“I became very happy. When I got to school, it was my whole world,” she says.
Afghani was in fifth grade when the fighting between the mujahideen and the Soviet Union became so fierce that her family left Afghanistan for Pakistan. In Peshawar, she enrolled in master’s-level classes in Islamic studies and began learning Arabic. Once there, she came to see an Islam that was not what she had been familiar with.
“When I started learning Arabic and studying by myself, I found out that Islam is totally different from what my family was saying, what my environment was teaching,” she says.
“Everything was always a discrimination in our family,” says Afghani, who observed how her brothers behaved with their wives. “They were educated women, but my brothers stopped them from continuing their education and working,” she recounts. “I thought, if [my brothers] can go outside, why not my sisters-in-law?”
After 2001, when the Taliban were ousted from power in Afghanistan, scores of refugees started returning to the country, Afghani among them. She began setting up women’s centers where literacy was taught.
But when the project was taken to Afghani’s native Ghazni province, she ran into problems with the community – especially the imams of the mosques. She decided to invite one of the imams to her center, but he was embarrassed to meet a woman and said he wished nobody would find out. Afghani couldn’t believe his attitude: “I thought, my God, what is this?” But she chose to take a respectful approach and explained that she was educating women about Islam. “I said, ‘If you can find a single verse from the Quran or the hadith that education is bad, then I’ll stop right now and hand over the key of this center to you.’ ”

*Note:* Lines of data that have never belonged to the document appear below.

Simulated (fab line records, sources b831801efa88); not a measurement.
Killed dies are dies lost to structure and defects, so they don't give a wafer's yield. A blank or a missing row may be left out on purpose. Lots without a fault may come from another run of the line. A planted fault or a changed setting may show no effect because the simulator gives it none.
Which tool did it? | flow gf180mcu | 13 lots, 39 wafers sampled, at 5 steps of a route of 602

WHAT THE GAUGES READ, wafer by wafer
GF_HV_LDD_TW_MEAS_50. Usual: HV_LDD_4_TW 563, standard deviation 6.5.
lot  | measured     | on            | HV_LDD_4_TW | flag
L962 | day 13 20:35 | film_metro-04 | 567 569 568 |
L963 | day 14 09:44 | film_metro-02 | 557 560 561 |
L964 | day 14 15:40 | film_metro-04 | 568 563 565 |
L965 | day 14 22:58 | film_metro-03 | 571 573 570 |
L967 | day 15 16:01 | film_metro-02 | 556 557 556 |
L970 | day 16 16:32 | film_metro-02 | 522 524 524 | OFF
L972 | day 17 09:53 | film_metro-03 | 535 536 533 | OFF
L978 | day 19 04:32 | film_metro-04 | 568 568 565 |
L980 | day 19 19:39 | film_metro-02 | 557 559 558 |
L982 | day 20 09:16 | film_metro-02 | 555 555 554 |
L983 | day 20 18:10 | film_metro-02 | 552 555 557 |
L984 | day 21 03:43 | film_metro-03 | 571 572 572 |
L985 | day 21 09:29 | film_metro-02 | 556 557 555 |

Slowly, she says, the imam became impressed with Afghani’s knowledge of Islam, and he started encouraging men to let their wives and daughters go to the center. Suddenly, the space was crowded with women hungry for education.
In 2008, Afghani was invited to a conference in Malaysia organized by the Women’s Islamic Initiative in Spirituality and Equality (WISE), a network for Muslim women. There she learned about a Filipina woman who was writing Friday sermons for imams about women’s rights. This gave Afghani the idea about gender-sensitivity training for imams. With the support of WISE and female Muslim scholars, “we developed a manual for the training,” she says.